Rare Rides: The 1986 Chrysler Town & Country Wagon - Adventures in Vinyl

Corey Lewis
by Corey Lewis

Rare Rides previously featured the last rear-drive Town & Country wagon, a model closely related to the sturdy and reliable M-body Dodge Diplomat. Today’s wagon is a sign of its times: It’s front-drive, efficient, and based on the K-car platform (like 98 percent of Chrysler’s offerings for the years 1981 through 1995).

Not that there’s anything wrong with that.

The M-body seventh-generation LeBaron Town & Country linked above was a short-lived product offering. Available only between 1978 and 1981, its short life came down to changing fortunes at Chrysler. By the early Eighties, ChryCo was out of money, launching minivans, and in the midst of switching up the rest of its product to front-drive.

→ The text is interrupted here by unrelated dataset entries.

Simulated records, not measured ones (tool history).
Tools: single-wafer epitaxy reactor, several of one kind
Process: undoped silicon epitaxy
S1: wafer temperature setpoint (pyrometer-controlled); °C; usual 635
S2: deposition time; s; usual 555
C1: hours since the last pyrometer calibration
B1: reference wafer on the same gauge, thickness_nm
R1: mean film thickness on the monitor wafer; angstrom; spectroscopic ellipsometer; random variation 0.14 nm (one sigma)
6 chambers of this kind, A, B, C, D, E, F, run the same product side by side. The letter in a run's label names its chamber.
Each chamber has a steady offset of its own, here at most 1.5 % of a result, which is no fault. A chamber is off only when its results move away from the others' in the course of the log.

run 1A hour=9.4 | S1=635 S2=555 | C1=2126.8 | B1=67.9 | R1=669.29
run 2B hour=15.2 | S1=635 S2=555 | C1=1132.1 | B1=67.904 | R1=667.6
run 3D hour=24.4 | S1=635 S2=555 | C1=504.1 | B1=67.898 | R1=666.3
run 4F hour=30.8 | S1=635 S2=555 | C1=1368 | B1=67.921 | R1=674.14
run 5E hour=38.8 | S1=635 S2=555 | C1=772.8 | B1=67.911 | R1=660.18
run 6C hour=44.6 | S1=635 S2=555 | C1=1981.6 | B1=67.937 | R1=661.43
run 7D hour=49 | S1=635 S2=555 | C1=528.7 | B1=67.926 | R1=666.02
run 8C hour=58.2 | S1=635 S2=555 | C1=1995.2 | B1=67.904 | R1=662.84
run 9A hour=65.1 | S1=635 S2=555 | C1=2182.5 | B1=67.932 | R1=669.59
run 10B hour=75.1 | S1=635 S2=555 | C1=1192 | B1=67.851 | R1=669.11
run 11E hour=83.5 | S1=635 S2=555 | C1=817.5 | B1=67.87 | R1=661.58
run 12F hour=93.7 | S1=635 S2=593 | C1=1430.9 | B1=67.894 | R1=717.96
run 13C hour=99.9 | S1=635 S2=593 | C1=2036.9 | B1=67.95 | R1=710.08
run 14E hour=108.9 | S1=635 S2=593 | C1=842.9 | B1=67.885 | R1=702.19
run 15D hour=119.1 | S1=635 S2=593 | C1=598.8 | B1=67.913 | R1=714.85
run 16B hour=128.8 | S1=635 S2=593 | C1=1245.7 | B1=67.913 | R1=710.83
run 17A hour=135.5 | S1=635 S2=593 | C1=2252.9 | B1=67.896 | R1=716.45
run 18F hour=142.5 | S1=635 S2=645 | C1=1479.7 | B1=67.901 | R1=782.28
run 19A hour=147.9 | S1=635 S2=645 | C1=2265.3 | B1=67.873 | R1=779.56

After the 1981 run of rear-drive Town & Country wagons, the Chrysler factory at Newark, Delaware switched its production line over to front-drive K cars. All eighth-generation Town & Country wagons were made in Newark, bearing model years between 1982 and 1988.

The luxurious Town & Country wagon shared its panels with the new and plebeian LeBaron wagon, but maintained exclusivity via copious vinyl wood cladding like in prior Town & Country generations. There was also a Town & Country convertible, which marked the first time that badge graced a drop top since 1968.

Town & Country vehicles used the same four-cylinder engines as found in other K cars, which ranged in displacement from 2.2- to 2.6-liters. All engines were Chrysler-sourced apart from the 2.6, which was donated by Mitsubishi. Unique for an American-branded wagon, a turbocharger was also available on the 2.2-liter engine. The only transmission offered was a three-speed automatic.

By 1988 the family wagon was on the way out, mostly due to the minivan offerings Chrysler pioneered in North America. After one last hurrah, the Town & Country wagon disappeared permanently. No vehicle used the name in 1989, but in 1990 a new type of vehicle wore the Town & Country badge: a minivan. And it kept the wood paneling, too.

Today’s Rare Ride is for sale in Cincinnati. With just 58,000 miles traveled since 1986, it’s about as clean as they come. A knowledgeable dealer seemingly attributes the Town & Country as the ultimate K-car (wrong) and the car which saved Chrysler (also wrong), and asks $9,995.

[Images: seller]

Corey Lewis
Corey Lewis

Interested in lots of cars and their various historical contexts. Started writing articles for TTAC in late 2016, when my first posts were QOTDs. From there I started a few new series like Rare Rides, Buy/Drive/Burn, Abandoned History, and most recently Rare Rides Icons. Operating from a home base in Cincinnati, Ohio, a relative auto journalist dead zone. Many of my articles are prompted by something I'll see on social media that sparks my interest and causes me to research. Finding articles and information from the early days of the internet and beyond that covers the little details lost to time: trim packages, color and wheel choices, interior fabrics. Beyond those, I'm fascinated by automotive industry experiments, both failures and successes. Lately I've taken an interest in AI, and generating "what if" type images for car models long dead. Reincarnating a modern Toyota Paseo, Lincoln Mark IX, or Isuzu Trooper through a text prompt is fun. Fun to post them on Twitter too, and watch people overreact. To that end, the social media I use most is Twitter, @CoreyLewis86. I also contribute pieces for Forbes Wheels and Forbes Home.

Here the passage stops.